Friday, October 26, 2018

Heckuva Job, Jerry

One of my trolls periodically asks why I don't leave California, given that I don't have anything positive to say about its government.  My reply is simple:  even if I left, California would still be a rotten place to live unless you're rich:
If liberal policies actually made any sort of progress correcting the various inequities that they’re alleged to do, big government utopias like California would be progressive beacons of hope for the American left. California, many believed, was so progressive and forward thinking that it would experiment with various social policies and the rest of the states would follow suit. Hence, the so-called “Golden Rule” of the nation was once “as California goes, so does the country.” So, how is California doing with the problem of wealth inequality?

Not so good.

Despite having the fifth-largest economy in the world, California is one of the worst states in the nation in terms of wealth inequality...

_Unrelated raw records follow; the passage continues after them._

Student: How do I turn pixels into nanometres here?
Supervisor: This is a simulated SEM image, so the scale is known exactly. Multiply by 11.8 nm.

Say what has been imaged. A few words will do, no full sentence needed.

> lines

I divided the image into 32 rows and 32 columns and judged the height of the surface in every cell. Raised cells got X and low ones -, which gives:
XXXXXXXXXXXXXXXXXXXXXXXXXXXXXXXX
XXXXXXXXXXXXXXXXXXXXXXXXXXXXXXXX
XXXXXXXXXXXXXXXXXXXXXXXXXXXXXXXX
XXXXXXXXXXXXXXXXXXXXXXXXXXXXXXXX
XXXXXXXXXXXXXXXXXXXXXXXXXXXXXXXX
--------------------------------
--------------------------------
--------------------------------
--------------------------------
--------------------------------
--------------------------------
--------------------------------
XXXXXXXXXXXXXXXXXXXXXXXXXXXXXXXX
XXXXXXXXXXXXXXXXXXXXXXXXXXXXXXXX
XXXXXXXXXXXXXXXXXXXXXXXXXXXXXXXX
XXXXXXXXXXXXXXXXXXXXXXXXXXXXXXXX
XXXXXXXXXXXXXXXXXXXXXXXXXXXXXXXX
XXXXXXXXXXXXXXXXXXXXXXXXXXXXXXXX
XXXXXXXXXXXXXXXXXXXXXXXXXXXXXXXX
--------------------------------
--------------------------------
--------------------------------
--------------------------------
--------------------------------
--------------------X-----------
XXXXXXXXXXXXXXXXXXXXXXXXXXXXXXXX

Despite all the wealth in the state and the Democrat control of state government, California actually ranks as the poorest state in the country after costs of living are factored in. A whopping 19 percent of Californians live below the poverty line. While California represents just 12 percent of the nation’s population, Californians represent a third of all Americans on welfare.
As the saying goes, read the whole thing.


Pseudotsuga said...

If you left California before retiring, would your teacher pension follow you?
(this is assuming that you actually get anything from the notoriously underfunded program.)

Darren said...

I assume I could draw on it if I retire at age 55, but I'd still be subject to the federal Windfall Elimination Provision.